Code Modules and Organization
Overview of the Apache Pinot Maven modules and how the codebase is organized.
Apache Pinot is a multi-module Maven project. Each module provides specific functionality and can be composed into individually deployable services. This page describes every top-level module in the repository, grouped by architectural layer.
Source code lives under src/main/java in each module, with corresponding unit tests under src/test/java.
SPI / Foundation
These modules define the interfaces, data types, and shared utilities that the rest of Pinot depends on. They intentionally have a minimal dependency footprint.
pinot-spi
Service Provider Interface -- defines plugin contracts for file systems, stream ingestion, input formats, metrics, authentication, and more. All plugin implementations depend on this module.
pinot-segment-spi
Segment-level SPI -- abstractions for column data sources, readers, and segment metadata used by both local and remote segment implementations.
pinot-common
Shared classes used across Pinot components including table config definitions, metrics helpers, Zookeeper metadata models, request/response formats, and common utilities.
Segment Storage
pinot-segment-local
Local (on-server) segment implementation -- column index structures (forward index, inverted index, range index, text index, etc.), segment creation, and segment loading logic.
Core
pinot-core
Central module containing single-stage query execution (filters, aggregations, transformations, group-by), real-time segment ingestion, upsert handling, and data-plane utilities shared by Broker and Server.

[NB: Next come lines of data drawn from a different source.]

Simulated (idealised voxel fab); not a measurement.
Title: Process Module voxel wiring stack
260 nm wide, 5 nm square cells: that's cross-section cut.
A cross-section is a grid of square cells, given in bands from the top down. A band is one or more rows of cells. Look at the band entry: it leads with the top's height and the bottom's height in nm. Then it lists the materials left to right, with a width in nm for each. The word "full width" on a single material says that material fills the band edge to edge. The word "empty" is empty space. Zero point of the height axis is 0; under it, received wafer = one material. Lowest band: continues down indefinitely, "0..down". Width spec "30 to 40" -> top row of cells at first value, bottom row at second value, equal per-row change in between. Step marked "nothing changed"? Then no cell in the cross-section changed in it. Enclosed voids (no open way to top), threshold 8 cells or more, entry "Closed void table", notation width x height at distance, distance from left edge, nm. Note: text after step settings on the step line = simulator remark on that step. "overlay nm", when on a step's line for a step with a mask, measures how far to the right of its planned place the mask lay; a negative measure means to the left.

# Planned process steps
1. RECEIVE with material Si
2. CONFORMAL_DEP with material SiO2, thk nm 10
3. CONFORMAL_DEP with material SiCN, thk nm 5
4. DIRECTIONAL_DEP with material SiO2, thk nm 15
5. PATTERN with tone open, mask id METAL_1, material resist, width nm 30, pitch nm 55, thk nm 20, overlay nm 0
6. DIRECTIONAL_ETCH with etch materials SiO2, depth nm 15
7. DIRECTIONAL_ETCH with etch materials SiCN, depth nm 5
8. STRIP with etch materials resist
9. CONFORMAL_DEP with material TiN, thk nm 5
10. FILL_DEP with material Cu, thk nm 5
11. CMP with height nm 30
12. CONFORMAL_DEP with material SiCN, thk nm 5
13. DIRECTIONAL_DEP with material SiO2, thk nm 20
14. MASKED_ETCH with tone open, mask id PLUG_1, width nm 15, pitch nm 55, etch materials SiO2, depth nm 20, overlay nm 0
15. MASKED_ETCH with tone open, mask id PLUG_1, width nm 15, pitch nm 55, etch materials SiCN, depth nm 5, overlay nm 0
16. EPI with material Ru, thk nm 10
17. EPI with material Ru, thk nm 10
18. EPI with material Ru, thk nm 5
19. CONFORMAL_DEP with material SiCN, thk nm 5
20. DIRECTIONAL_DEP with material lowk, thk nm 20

Query Engine (Multi-Stage)
These modules power the multi-stage query engine (V2), which enables distributed joins and other advanced SQL operations.
pinot-query-planner
SQL query parsing, validation, and logical/physical plan generation using Apache Calcite. Produces a distributed query plan that is split across Broker and Server stages.
pinot-query-runtime
Execution runtime for multi-stage query plans -- operator implementations, inter-stage data transfer (mailbox), and scheduling of query stages on Broker and Server.
Services
Each Pinot service runs as a separate process and corresponds to a Maven module.
pinot-broker
Broker service -- accepts SQL queries, performs query routing using routing tables, scatters requests to Servers, gathers and merges partial results, and returns the final response.
pinot-controller
Controller service -- cluster administration APIs, segment management (upload, assignment, retention, rebalance), schema and table configuration, and task scheduling via Helix.
pinot-server
Server service -- hosts segments, executes query plans on local data, serves real-time and offline segments, and exposes admin REST APIs.
pinot-minion
Minion service -- runs asynchronous, distributed tasks such as segment merge, segment purge (e.g. GDPR compliance), and segment conversion. Task types are pluggable.
Time Series
pinot-timeseries/pinot-timeseries-spi
SPI for the time series query engine -- defines the language-agnostic interfaces for time series query planning and execution.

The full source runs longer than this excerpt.